Why retail sites crash

Why do problems like the ones encountered by Best Buy and Cabela's persist? Because the sites weren't tested appropriately or thoroughly enough to ensure they could handle the kind of traffic that these shopping days generate. Specifically, there were likely significant performance failures in these organizations' web infrastructure, and those problems should have been addressed well before the sale dates arrived.

Cloud testing is simply the use of cloud computing environments to simulate real-world user traffic to a website or mobile app. Cloud testing lets you determine how your site will respond under a load, based on parameters you set, and from a variety of virtual device types, including desktops, tablets, and smartphones.

Conventional testing has long been the bastion of web developers, but this type of testing requires a complex and expensive infrastructure, which in many environments is only rarely used, and traditional testing has become even more difficult as business applications become more complicated. Cloud testing lets enterprises offload this testing infrastructure to third parties, which have virtually limitless resources to provide scalable, easily managed testing services through the web. Because these services can be activated only when needed, many enterprises find they represent a significant cost savings over traditional testing as well.

Finally, since cloud services run these tests from outside your firewall rather than just over your internal network, cloud testing does a much better job at realistically modeling the traffic on your website. So many traditional testing systems are ultimately useless because they aren't modeling traffic accurately.

Cloud testing is now a critical component of any major enterprise. Because retail sites never experience the level of traffic they see on major sales days, cloud testing is the only way to ensure your site will stay operational and maintain performance under that level of traffic.

Hope isn't a strategy—it's a recipe for bad performance

The sad reality is that not only do most retailers inadequately prepare for heavy traffic, most of them don't prepare for it at all. "We think we'll get lucky again this year and the site will handle the traffic" is far too common a sentiment in the industry when it comes to preparing for any huge selling event.

As any enterprise web professional can tell you, this attitude sets up a business for failure. While it's true that not every site will go down altogether for hours at a time like Best Buy's and Cabela's, but many are likely to suffer from generally slow performance as traffic increases, and many will lose customers who become frustrated with the site's sluggishness.

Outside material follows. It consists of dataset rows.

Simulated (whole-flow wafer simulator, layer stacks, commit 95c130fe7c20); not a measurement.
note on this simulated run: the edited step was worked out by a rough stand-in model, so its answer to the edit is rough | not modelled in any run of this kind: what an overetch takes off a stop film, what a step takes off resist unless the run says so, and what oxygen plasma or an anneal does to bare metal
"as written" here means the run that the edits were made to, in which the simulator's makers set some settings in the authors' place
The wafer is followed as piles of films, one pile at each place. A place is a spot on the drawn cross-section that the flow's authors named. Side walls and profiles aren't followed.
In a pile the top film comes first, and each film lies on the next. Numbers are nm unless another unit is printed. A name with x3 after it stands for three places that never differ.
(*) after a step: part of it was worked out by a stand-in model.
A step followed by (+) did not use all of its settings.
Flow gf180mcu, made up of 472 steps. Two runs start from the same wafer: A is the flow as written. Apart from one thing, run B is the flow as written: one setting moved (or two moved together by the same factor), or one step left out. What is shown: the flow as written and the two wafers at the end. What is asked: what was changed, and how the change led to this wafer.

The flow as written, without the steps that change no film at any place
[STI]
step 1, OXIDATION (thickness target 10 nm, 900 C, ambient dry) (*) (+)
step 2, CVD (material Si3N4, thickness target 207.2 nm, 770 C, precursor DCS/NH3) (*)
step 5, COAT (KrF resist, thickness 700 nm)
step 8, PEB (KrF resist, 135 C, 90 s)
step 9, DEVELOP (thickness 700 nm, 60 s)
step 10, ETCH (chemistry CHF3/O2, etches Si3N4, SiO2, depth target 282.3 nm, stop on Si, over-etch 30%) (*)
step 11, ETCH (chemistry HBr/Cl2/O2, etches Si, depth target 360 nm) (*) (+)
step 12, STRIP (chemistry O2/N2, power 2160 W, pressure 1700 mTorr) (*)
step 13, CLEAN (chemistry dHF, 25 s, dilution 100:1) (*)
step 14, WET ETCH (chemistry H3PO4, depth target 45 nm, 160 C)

How to do cloud testing right

Why are people reluctant to cloud test their websites and mobile apps? Often, it's because they're afraid of complexity and cost or that the testing won't be sufficient to mimic real-world traffic.

It doesn't have to be that way. Today's cloud testing services are:

  • Simple: They utilize tools, services, and infrastructure that most enterprises are widely familiar with and require minimal training to operate.
  • Smart: Tap in a few parameters, hit the "go" button, and these services are underway, quickly and efficiently.
  • Scalable: Cloud testing lets you scale to a level that models real-world traffic patterns, thanks to the advantages inherent in leveraging the cloud environment versus a standalone solution.

Let's dig deeper into each of the criteria we've outlined above to see why cloud testing is a smart decision for any enterprise.

Keep your cloud testing simple

One big advantage of cloud testing is that it leverages your existing IT investment. There's no need to add hardware, onboard new employees, or hire consultants to implement a cloud testing strategy. It's a true SaaS offering that can be activated only when it's truly needed.

That simplicity cascades down to the actual use of a cloud testing service. It's not just available when you want it, it's available at the level you need. Do you want to model 1,000 simultaneous connections or a million simultaneous connections? Cloud testing lets you flip the switch between the two—or anywhere in between—in a matter of seconds.

Cloud testing can also let you model legitimate traffic or denial-of-service attacks, or a combination of the two. There's no waiting on reports to be generated, either. Results come to you in real time, as the system is running, giving you a live look at what's happening on your network.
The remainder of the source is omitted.